Drag of electrons in graphene by substrate surface polar phonons

TL;DR

This paper develops a theory for electron drag by substrate surface polar phonons in graphene and finds that its contribution to thermopower is minor compared to diffusion, supporting Mott's law.

Contribution

The authors present the first complete theoretical model of SPP drag in graphene, quantifying its impact on thermopower and explaining its small magnitude.

Findings

SPP drag contribution to thermopower is an order of magnitude lower than diffusion.

Low SPP occupation number and short phonon mean free path limit drag effects.

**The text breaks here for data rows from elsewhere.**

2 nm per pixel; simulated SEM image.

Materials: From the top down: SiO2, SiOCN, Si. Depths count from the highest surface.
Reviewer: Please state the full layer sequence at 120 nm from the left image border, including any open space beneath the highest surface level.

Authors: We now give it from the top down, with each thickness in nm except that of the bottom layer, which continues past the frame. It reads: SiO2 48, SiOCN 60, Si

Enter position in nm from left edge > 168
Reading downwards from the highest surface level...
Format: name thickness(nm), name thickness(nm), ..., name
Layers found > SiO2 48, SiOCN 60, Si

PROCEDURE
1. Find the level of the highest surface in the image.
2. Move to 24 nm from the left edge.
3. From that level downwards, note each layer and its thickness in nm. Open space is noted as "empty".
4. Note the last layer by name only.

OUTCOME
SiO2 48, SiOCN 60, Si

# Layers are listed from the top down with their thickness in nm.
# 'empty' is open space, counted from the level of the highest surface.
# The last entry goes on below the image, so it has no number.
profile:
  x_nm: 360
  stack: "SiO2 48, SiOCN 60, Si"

Experimental thermopower in graphene aligns with Mott's law, indicating diffusion dominance.

Abstract

It is known that electron scattering by surface polar phonons (SPPs) of the substrate reduces their mobility in supported graphene. However, there is no experimental evidence for contribution of drag of electrons by SPP to thermoelectric phenomena in graphene: graphene thermopower exhibits good agreement with Mott's law, which means that the diffusion contribution to the thermopower is dominant in a wide range of carrier densities and temperatures. Here we develop a complete theory of drag of electrons in graphene by SPP. By solving Boltzmann transport equation for electrons scattered by SPPs we derive SPP drag contribution to the thermopower in graphene. Compared to diffusion thermopower, obtained values appear to be one order of magnitude lower for various substrates. This can be explained by low occupation number of the SPPs and short mean free path of such phonons stemming from their small group velocity. We conclude that experiments on thermopower in graphene can be treated within the framework of Mott's law.